Chapman's autobiography entitled "Some memories and reflections". Although Chapman completed the manuscript before his death, it was never published. The volume is typescript (with a few manuscript additions) and divided into the following chapters:
- Preface (ff.iii-v)
- Chapter 1 - Cambridge (ff.1-31)
- Chapter 2 - Manchester (ff.32-78)
- Chapter 3 - The Board of Trade (ff.79-135)
- Chapter 4 - War Economy and Recovery (ff. 136-187)
- Chapter 5 - The League of Nations (ff.188-225)
- Chapter 6 - The Gold Standard and Tariffs (ff.226-261)
Chapter 1 Chapman describes his education in moral sciences at Cambridge, including intellectual influences (John McTaggart, Henry Jackson and Alfred Marshall). Discusses Marshall's influence in deciding to specialise in economics, and his methods of teaching and analysis.
Chapter 2 describes his time as a research student at Manchester and a lecturer at the University College, Cardiff. There is a long section describing his return to Manchester as professor of political economy, the dissolution of the Victoria University, the creation of the University of Manchester and its Faculty of Commerce and Administration, and a description of academic life at Manchester at the time, including some leading personalities (Samuel Alexander, Grafton Elliott Smith, Joseph Petaval, George Unwin) and the sense of academic community there, both in and out of work. Chapman refers to his involvement with the University Settlement and Art Museum and Workers' Educational Association. He provides an account of his research into the cotton industry, including the methods of the "organic" approach to economic analysis, which he subscribed to. There are also brief portraits of his Faculty colleagues, an account of his involvement with the British Association, and his friendships with the economists and statisticians, Robert Giffen, Arthur Bowley and Edwin Cannan.
Chapter 3 provides an account of Chapman's work at Board of Trade during the First World War, including the different working methods of successive presidents of the Board of Trade, Walter Runciman and Sir Albert Stanley. Chapman outlines his early work on intelligence gathering on wartime industries, the introduction of the reserved occupation scheme, and discusses the general difficulties of manpower planning in wartime. He also considers the more general issue of government intervention in the economy and the special nature of taxation during wartime, and compares the experiences of the First and Second World Wars, generally favouring the latter. Chapman briefly discusses the role of businessmen in wartime government, including their membership of the control boards and argues they were generally successful. He deals with some common criticisms of civil servants in relation to their involvement with business issues, and defends their methods of working and system of accountability. There is an account of the reorganisation of the Board in the immediate post-war period, which saw Chapman promoted to be permanent secretary. He gives his views of Sir Henry Payne, the senior official at the Ministry of Mines, as well as the senior officials at the Board.

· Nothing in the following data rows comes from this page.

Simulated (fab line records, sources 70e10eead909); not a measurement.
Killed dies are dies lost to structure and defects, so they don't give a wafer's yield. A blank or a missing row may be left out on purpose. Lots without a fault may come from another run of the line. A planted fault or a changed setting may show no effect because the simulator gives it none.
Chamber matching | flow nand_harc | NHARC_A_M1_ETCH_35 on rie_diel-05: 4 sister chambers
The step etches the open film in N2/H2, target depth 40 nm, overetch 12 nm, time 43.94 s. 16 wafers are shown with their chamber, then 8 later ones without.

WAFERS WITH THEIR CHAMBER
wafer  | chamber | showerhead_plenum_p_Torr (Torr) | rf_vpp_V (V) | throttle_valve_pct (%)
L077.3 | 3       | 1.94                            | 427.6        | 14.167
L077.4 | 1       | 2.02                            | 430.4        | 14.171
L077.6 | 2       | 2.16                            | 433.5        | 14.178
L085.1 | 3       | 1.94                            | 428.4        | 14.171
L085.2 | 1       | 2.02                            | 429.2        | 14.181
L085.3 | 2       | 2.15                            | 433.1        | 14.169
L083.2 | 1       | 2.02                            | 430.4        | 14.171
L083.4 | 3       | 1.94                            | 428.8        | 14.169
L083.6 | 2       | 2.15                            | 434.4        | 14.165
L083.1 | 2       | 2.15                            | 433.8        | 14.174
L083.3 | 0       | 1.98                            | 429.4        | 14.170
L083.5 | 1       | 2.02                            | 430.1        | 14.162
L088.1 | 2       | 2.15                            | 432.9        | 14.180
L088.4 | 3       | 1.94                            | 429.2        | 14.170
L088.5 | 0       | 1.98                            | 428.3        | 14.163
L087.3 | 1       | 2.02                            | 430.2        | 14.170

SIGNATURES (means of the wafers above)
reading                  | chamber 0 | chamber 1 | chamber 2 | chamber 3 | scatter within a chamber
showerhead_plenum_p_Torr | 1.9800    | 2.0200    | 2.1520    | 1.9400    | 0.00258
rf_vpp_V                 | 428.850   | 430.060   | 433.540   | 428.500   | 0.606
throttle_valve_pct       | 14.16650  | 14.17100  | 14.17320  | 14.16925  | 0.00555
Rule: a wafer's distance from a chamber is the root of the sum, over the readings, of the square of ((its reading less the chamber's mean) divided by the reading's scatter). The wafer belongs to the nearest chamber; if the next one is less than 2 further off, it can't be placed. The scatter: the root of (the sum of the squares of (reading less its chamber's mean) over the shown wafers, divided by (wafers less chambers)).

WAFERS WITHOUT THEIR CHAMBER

Chapter 4 includes a more detailed exposition of wartime economic problems, including the effects of inflationary pressures, the role and efficacy of the taxation of profits and the potential of "forced" lending by the public as an economic control against inflation. Recounts how wartime inflationary pressures were linked to rising food prices and describes work of the Royal Commission on Food Prices and the Food Council, as well as a general bidding-up of the prices of non-essential goods. Argues in favour of rationing of essential goods and price controls for non-essential goods as was adopted during the Second World War shows wisdom of this policy. Chapman argues that the managed economy of the First World War was preferable to a command economy and expresses doubts about whether regulations seriously affected the economic incentives of business. Chapman also discusses how the concept of the "organic" economy, which takes into account economic motivations other than individual motivations and desires, was particularly relevant during wartime conditions, which demanded "preservation and solidarity". Chapman describes the work of the Board in the post-war era, including the issues of import controls, support for exports (export credits), decontrol of industry and work of the Ministry of Reconstruction. he recounts his work at the 1922 Genoa conference, and the later Hague conference, which included trade and financial negotiations with the Soviet government, and how these were ultimately unsuccessful.
Chapter 5 describes Chapman's work as chief economic adviser to the government, which led to extensive involvement with the League of Nations, including the Economic Committee of the League Nations; discusses the 1927 World Economic Conference. Chapman describes some of the personalities of the Economic Committee, and their work on trade restrictions and tariffs etc. Also discusses the methods of working of politicians and officials at the League.
Chapter 6 Chapman describes his work on the Import Duties Advisory Committee, his evolving views on tariffs as an economic tool, how they were applied and with what purpose in the 1930s. He also makes a few general comments about Imperial economic co-operation and he defends the decision to leave the Gold Standard in 1931. He concludes that managed currency regimes have now replaced it because they are more sensitive to economic conditions.
Chapman's autobiography is a valuable document for its description of the development of academic economics in British universities before 1914, for its account of the workings of the Board of Trade and the systems of economic regulation during the First World War, and for aspects of national and international trade policy during the inter-war period.